Australia is following America’s bad example
Christopher Pyne, Australia's Minister for Education, suggested that “We have much to learn from our friends in the Unites States” when he proposed that the government deregulate fees and charge real interest on student loans.
For those in Australia who took advantage of the brief moment in the 1970s when the country’s higher education system was free, it was heartwarming to see students in streets demanding that the government reverse its determination to deregulate the HE system. Augmented by those who turn up at any protest, students vented their anger at the prospect of universities becoming deregulated and mimicking patterns that define higher education in the USA. Christopher Pyne, the Minister for Education suggested that “we have much to learn from our friends in the Unites States” when he proposed that the government deregulate fees, lower government subsidies and charge real interest on HELP loans. This, he claims, will make access to HE more fair and equitable. And somehow under all that lies his determination “not to be left behind”, which means that “a few” of this country’s universities ought to be ranked in the top fifty. At the moment we have one or two or three, depending on which tables you consult. Pyle seems inclined to bolster the top end by decimating the bottom end, and if some universities collapse as a consequence, then so be it—that’s the free market.
The ugliness of the free market is that competition requires diverting a huge part of an institution's operating budget to marketing and promotion. One of the cola manufacturers spend about $3 billion annually, the other about $2 billion. That’s close to 40% of their operating budgets! Allocating budget to marketing by a university would eventually undermine what it can do in terms of research, teaching and engagement. Surely they aren’t going to get into that game? Well, truth be told, many are already in it. The University of Phoenix spends about $100 million annually on pushing its brand. Admittedly that’s an anomaly (so far). Despite intense marketing, the University of Phoenix's parent company, the Apollo Group, has been steadily losing money: revenue of 4.7 billion in 2011 fell to 3.6 billion by 2013, apparently due to declining enrolments. Since the U of P is a private, for-profit HEI its financial woes don’t pass costs on to the government. That’s the kind of thing the Minister wants for Australia, apparently.

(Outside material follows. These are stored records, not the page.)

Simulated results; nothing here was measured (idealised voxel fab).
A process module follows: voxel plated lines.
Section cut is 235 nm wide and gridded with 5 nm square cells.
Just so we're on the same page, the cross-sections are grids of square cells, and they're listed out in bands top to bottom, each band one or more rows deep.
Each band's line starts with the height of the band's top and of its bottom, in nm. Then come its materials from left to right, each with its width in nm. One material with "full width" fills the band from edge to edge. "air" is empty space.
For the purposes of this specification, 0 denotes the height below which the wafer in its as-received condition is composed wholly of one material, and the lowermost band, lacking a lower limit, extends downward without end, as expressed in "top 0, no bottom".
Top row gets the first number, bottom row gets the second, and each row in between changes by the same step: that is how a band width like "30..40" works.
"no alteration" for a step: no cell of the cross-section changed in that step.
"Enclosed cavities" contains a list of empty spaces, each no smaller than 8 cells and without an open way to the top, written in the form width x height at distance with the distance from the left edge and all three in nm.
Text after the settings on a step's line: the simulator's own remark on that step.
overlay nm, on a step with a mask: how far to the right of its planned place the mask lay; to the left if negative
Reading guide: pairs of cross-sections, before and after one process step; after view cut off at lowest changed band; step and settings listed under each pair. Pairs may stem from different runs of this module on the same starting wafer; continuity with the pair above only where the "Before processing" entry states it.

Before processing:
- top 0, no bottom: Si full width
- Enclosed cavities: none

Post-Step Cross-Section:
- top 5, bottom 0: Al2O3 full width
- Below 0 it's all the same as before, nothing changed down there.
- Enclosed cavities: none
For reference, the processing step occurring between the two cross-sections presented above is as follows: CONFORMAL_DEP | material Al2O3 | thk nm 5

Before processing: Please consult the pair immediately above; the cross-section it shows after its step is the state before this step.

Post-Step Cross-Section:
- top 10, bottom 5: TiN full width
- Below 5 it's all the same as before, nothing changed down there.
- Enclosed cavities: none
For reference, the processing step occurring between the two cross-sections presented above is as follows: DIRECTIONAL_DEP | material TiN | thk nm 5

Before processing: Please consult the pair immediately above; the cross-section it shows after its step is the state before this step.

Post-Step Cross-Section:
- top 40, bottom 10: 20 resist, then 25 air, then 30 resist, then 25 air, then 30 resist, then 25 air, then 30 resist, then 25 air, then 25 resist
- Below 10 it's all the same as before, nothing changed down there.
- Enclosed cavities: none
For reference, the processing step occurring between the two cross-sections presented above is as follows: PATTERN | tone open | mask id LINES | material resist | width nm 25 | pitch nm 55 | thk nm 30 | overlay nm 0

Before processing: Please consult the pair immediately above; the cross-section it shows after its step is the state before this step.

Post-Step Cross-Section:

As a best guess, the University of Melbourne already spends between $10 and $20 million annually on marketing, which has no doubt contributed to its success in the international rankings. It’s inevitable that what Margaret Gardner, vice chancellor of RMIT, calls the quasi-market of higher education where universities get some funding from the government but have to compete for substantial income from other funding sources. The biggest alternative funding source is, of course, student fees and the new deal is that from 2016 there will no longer be a cap on how much universities can charge. For the top-ranked universities that may prove to be a promising and profitable development but for the lower-ranked universities it may prove disastrous.
The proposed changes to HE in Australia suggests that the government is willing to sacrifice control over higher education in return for decreasing its financial support. The irony is that the politicians making these decisions received their education during that window when university education was free; this has not escaped the attention of the media. But that was the world then and these days it is no longer feasible — we’ve crossed a line about education being a public good.
The vice chancellor of Melbourne, Glyn Davis, claims that “much public funding will likely be removed from tertiary education. Universities are invited to make up this gap through higher fees. Initial analysis shows the gap will be momentous indeed— fees would need to rise by 45 per cent to make up lost funding in social science disciplines, by 54 per cent in science, and by 61 per cent in engineering. Students would get no additional benefits for this increased debt. The requirement for additional equity scholarships only applies after price rises mitigate cuts to the Commonwealth Grants Scheme”. And that’s just the impact predicted for this year!
Stephen Parker, Vice Chancellor of the University of Canberra, sees fee deregulation as the first step to privatization, and with his tongue in his cheek suggests that if ascending in the ranking is the primary aim, then let’s amalgamate the Group of 8 universities, make universities assume responsibility for student loans and link funding to postgraduate success. These suggestions should seem outrageous, but this seems to be where Pyne is heading and for Australia’s universities, it’s frightening.